FFCV accrues massive overhead with heavy transform pipelines
akashc1 opened this issue · 1 comments
akashc1 commented
Hi,
I've noticed that FFCV can deliver nice speedups for individual steps. For context:
- I have lots of images of shape 256 x 256 x 3
- I use many augmentations, some even repeated as I'm using an SSL method which relies on this for performance
- My baseline
__getitem__
call:- read a JPEG image from a NFS
- decode JPEG
- Perform augmentations
Noticing with FFCV:
- Dataloading on its own is 3-4x faster (reading from disk + JPEG decoding)
- Transforms on their own are 3-4x faster after optimization on my end (due to using
numba
or other tricks) - E2E dataloading with FFCV is 2-3x slower than my baseline.

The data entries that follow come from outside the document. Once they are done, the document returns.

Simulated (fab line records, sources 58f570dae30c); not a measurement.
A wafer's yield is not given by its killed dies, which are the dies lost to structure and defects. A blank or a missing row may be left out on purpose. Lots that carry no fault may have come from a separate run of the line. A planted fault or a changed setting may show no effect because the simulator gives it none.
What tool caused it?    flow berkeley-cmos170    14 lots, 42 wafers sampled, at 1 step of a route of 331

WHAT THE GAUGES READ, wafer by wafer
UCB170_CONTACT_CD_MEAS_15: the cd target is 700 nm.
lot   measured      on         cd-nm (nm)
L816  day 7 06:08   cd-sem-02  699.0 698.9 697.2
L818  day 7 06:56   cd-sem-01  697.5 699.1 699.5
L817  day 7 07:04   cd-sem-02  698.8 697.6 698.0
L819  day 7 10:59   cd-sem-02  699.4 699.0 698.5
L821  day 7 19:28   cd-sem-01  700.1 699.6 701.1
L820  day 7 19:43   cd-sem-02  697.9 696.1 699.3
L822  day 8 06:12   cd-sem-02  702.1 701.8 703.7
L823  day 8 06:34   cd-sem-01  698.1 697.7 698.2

I profiled it quite a bit and it seems to be due to FFCV overhead. I can see in htop
that even when using something like 16 dataloader workers, most cpu cores are actually idle
Has anybody else experienced something similar, or would have any tips on debugging/addressing?
Thank you!
bordesf commented
Thanks for opening this issue. Can you define what you mean by "lots of images" or "heavy transform" pipelines ? Is it 1B images and 20 transforms or just 1M images with 4 transforms ? In addition, it would be easier if you could share a snippet of your code to see if this is reproducible on our side.